And the Winner Is…
Have you ever had the feeling that something was meant to happen?
After looking around for more than a year, I was getting frustrated. I was constantly finding likely boats that turned out to be just a bit too long or tall or wide, or couldn’t use my existing motor.
I had spoken to Boat Depot in San Diego (now defunct) several times previously, as they were also Ranger, Bayrunner and Crestliner dealers. The salesmen at Boat Depot kept telling me to come in to take a look at an Edgewater, but never having heard of the company, I kept putting them off. I finally got around to making the drive down, and as I walked into their showroom, the EW 175 immediately caught my eye.
After checking out so many hulls, I thought I could tell by looking whether or not a boat was going to be about the right size. But the EW 175 fooled me. It looked larger.
It was sitting on a trailer already rigged with an Evinrude 115 Ficht, which was identical in size and weight to my 90 HP Johnson. I pulled out my measuring tape, and measured from the back of the motor to the tip of the high bow rail – 19′ 2″. From the ground to the top of the console handrail, it measured 6′ 11″, and its width on the trailer – 7′ 10″. Things were looking good! I hopped inside and looked around.
First negative – no recessed rod racks, but I thought I could live with that. Second negative – the boat did not have a lot of protected storage. There was a nice front casting deck, but the compartment under it looked just large enough for ground tackle and miscellaneous boat stuff like fenders. The storage area under the seat in the front of the console (actually intended by Edgewater to act as a livewell) looked to be large enough to hold emergency gear, but not much more.
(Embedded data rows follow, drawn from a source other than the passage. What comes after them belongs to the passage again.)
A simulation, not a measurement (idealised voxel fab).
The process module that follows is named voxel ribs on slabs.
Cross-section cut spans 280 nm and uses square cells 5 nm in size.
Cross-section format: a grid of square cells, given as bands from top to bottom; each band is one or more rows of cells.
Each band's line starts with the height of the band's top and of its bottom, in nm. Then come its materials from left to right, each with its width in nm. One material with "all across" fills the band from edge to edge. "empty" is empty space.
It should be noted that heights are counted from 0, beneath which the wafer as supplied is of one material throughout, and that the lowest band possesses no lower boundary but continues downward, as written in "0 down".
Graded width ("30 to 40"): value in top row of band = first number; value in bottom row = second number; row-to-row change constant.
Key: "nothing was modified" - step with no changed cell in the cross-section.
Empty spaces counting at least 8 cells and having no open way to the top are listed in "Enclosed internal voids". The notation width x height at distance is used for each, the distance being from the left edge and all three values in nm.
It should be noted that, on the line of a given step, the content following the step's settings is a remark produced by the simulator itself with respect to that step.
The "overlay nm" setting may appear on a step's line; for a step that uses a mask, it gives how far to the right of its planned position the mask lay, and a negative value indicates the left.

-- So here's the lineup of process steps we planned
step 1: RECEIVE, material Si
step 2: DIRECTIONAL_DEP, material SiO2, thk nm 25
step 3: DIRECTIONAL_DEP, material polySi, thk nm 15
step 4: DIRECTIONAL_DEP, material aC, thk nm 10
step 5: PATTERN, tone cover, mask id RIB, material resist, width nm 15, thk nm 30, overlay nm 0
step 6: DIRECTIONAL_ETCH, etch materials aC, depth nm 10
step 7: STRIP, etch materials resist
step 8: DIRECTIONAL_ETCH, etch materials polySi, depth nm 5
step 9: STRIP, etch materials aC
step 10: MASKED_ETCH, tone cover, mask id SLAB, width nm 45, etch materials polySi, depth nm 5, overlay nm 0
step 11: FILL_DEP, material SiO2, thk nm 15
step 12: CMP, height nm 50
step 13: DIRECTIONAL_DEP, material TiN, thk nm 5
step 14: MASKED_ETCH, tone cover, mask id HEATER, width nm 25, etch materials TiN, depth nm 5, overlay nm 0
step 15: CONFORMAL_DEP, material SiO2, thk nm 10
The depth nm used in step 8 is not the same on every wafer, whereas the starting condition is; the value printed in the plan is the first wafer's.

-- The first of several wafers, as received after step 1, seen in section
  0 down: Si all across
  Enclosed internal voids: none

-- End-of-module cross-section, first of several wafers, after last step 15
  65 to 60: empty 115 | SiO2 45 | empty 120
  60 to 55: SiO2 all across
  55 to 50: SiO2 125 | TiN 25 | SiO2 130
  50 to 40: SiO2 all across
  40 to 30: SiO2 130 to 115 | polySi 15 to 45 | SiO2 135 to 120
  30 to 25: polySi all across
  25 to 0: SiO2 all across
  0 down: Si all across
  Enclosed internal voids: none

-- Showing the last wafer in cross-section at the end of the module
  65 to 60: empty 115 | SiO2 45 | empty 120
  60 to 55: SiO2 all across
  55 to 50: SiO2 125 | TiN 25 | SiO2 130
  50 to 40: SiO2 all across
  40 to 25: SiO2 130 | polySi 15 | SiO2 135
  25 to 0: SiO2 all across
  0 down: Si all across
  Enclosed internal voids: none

The console itself was fairly large for a boat this size, but because Edgewaters are foam-filled hulls, batteries and the engine oil reservoir would have to fit inside. There were no built-in fish-boxes or ice chests, and no under-deck compartments other than the front casting platform.
But I thought I could work around the storage problems. In boats I had owned previously, I used plastic coolers to add storage. I could do the same here, if I could find the right size ice chests.
For example, the front casting deck stopped short of the console front seat. I taped out the gap, and determined that the space was big enough to accept my 120 quart Igloo® cooler. I could use that cooler as a fishbox. On the port and starboard corners of the stern I could mount coolers as seats, and use them for more storage. If I changed my current tackle bags to some waterproof bags, I could leave them on-deck.
The final selling point was that Boat Depot was “throwing in” a livewell as part of the purchase price. I was anticipating one of the smaller translucent polyethylene tanks, like a Kodiak. Instead, they were going to install an Offshore Products (now Bluewater Bait Systems) fiberglass tank, which is a really nice, higher-end brand. They didn’t blink an eye when I asked for the 42 gallon oval leaning post tank.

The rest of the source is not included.